By Robert Simonson
07 Sep 2012
Also opening along the Thames will be the first full London revival of A Chorus Line since the original Broadway production transferred to the Theatre Royal, Drury Lane in 1976, where it ran for three years (a far shorter stay than the Broadway incarnation).
It will now begin performances at the London Palladium Feb. 2, 2013, prior to an official opening Feb. 19, for a limited season that is booking through June 29. The production will be directed by Bob Avian, Michael Bennett's long-term collaborator and his co-choreographer on the original production. He was also responsible for directing the 2006 Broadway revival of A Chorus Line. Since composer Marvin Hamlisch died in August, Avian is the only major creative figure connected to the original staging who is still living.

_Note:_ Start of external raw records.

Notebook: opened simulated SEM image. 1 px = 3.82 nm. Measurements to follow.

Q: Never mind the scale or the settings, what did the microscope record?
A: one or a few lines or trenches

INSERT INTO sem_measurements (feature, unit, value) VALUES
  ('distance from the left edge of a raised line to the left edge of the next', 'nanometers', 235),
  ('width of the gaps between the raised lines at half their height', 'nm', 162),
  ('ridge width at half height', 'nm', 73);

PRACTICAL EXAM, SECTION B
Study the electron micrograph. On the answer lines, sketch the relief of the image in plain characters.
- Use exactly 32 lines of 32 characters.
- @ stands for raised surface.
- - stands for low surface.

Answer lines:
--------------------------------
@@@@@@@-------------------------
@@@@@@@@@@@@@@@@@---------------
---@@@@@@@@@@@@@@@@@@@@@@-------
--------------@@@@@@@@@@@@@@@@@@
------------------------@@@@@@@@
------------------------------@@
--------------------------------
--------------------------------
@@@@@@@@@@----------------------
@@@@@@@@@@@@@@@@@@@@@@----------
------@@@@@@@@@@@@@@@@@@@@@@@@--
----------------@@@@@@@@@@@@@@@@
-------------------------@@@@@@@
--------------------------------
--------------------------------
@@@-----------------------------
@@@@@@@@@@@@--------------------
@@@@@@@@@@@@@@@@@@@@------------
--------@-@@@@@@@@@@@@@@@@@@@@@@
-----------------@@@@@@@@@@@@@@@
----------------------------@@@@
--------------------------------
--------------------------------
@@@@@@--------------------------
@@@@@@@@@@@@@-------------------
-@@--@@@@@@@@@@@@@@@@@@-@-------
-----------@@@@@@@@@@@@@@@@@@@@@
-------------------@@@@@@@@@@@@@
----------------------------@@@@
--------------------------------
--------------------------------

Finding talented tots is hard, apparently.
Producers of A Christmas Story, The Musical! are still searching for a young actor to star as Ralphie in the Broadway production of the beloved holiday film that will begin previews Nov. 5 at the Lunt-Fontanne Theatre.
"This is a bona fide national search. We are in the final two weeks of auditions for the right Ralphie who could be Broadway's next sensation," said Peter Billingsly, none other than the original Ralphie from the movie. Billingsly has a doubly-vested interest, since is also among the musical's producers.
Billingsly better hurry up and find the right boy. Rehearsals begin Oct. 1. Submissions for the role will be accepted through Sept. 12 at noon. The casting notice says the show is "looking for a boy who is a regular kid, with enormous talent." (Good luck with that.)
Meanwhile, producers of Matilda The Musical have announced that they are seeking just the right young girl to star in the title role of the production, which will arrive on Broadway this spring.
An open casting call for the title role will be held Sept. 30 at Pearl Studios beginning at 10 AM in midtown Manhattan. Producers are seeking girls ages 8-10 years old, who are 4'4" or under. No previous experience is required. Like the Broadway production of Billy Elliot, several young actors will rotate in the leading role at various performances. The London production of Matilda employed four young actresses.
Perhaps when A Christmas Story finds its Ralphie, the little actor might give the Matilda producers a few tips on where to find a good Matilda or two.
Finally, Hal David, the pop, movie and musical theatre lyricist who wrote words to composer Burt Bacharach's music in the Broadway musical Promises, Promises, as well as dozens of hit songs, died Sept. 1. He was 91.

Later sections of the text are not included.